As homes age, their most important systems can start to go wrong - including the electrical system. A defective or faulty electrical system can be a scary (and dangerous!) problem. Short circuits, electrical arcing and circuit overload can all lead to house fires, injuries and worse.
It's important to know the condition of your home's electrical system, and if it needs repair or upgrading, to make those repairs before something terrible happens. The only way to know if your home's electrical system needs help is by inspecting it periodically. By taking steps to check in with your home's electrical system, you can keep your loved ones and your personal property safe from electrical fires.
Signs Your Home Needs an Electrical Inspection
There are many signs that your home needs an electrical inspection. Here's what to watch for:
Flickering lights. Flickering lights can be an indication that your home's electrical system isn't able to keep up with the demand. If this is the case, you'll most likely notice the lights flickering when a major appliance kicks on. Flickering lights can also be a sign of arcing in the wires, and thus the light isn't getting all the power it needs. Some LED lights can't function properly in enclosed fixtures, so it could be a sign that you're using the wrong kind of bulbs in your home.
Buzzing sounds in the wiring or electrical panel. Do you hear buzzing sounds in the outlets or in your electrical panel when you're drawing power? This could be a sign of arcing. That's a fire hazard, and should be addressed right away.

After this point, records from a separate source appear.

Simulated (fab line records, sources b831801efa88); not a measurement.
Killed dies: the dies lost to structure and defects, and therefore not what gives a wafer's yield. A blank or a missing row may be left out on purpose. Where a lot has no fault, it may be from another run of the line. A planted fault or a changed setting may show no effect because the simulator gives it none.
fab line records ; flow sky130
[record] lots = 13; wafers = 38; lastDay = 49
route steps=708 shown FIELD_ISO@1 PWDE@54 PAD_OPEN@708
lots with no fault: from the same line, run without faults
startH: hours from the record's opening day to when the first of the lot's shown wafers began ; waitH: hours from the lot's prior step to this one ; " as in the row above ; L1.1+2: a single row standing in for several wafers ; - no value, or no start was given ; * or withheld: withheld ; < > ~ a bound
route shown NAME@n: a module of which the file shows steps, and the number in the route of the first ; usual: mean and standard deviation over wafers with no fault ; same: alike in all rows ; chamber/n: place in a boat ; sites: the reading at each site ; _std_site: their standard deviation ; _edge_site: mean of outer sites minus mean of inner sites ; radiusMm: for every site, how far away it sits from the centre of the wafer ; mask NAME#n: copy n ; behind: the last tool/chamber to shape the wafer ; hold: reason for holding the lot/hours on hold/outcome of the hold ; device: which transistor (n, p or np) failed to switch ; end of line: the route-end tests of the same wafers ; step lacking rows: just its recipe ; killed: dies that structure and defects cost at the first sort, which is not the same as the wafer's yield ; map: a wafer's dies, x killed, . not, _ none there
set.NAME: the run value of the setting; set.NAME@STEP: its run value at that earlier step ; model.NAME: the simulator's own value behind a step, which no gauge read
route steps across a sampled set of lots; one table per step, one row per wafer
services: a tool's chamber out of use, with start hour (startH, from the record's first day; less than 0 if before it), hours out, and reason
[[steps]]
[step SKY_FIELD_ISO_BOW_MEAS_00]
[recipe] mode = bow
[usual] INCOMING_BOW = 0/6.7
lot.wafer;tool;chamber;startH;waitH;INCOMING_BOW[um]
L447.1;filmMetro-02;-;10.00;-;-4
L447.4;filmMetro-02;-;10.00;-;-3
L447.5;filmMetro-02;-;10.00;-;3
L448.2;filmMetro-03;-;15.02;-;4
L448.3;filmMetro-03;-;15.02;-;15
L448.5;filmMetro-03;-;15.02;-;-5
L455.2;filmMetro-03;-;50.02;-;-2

Corrosion around the electrical panel. Corrosion around the electrical panel could be an indication that your electrical panel has been compromised by moisture. That's a dangerous situation, so get it repaired right away.
Your breaker box is actually a fuse box. Fuse boxes aren't dangerous if they're used properly and well-maintained, but it's important to get your fuse box inspected at least once to ensure that it's delivering enough power and is in good condition. Worth knowing is that a 20 amp fuse can easily be swapped for a 30 amp fuse. Homeowners over time may have swapped fuses, replacing small amperage fuses with larger amperage fuses to draw more power. This can lead to overload in the wire, which can make a fuse box a source of danger. An inspection will catch this problem, so get your fuse box inspected!
Benefits of An Electrical Inspection
In addition to the fact that an electrical inspection can help you maintain a safe electrical system in your house, there are other benefits of getting an electrical inspection. For example, an older breaker box may not deliver enough electrical service to power your home, or may be just barely providing enough. Knowing that your system can't handle a new appliance, or that your upcoming home addition won't be supported by your current electrical system, can help you plan for the future.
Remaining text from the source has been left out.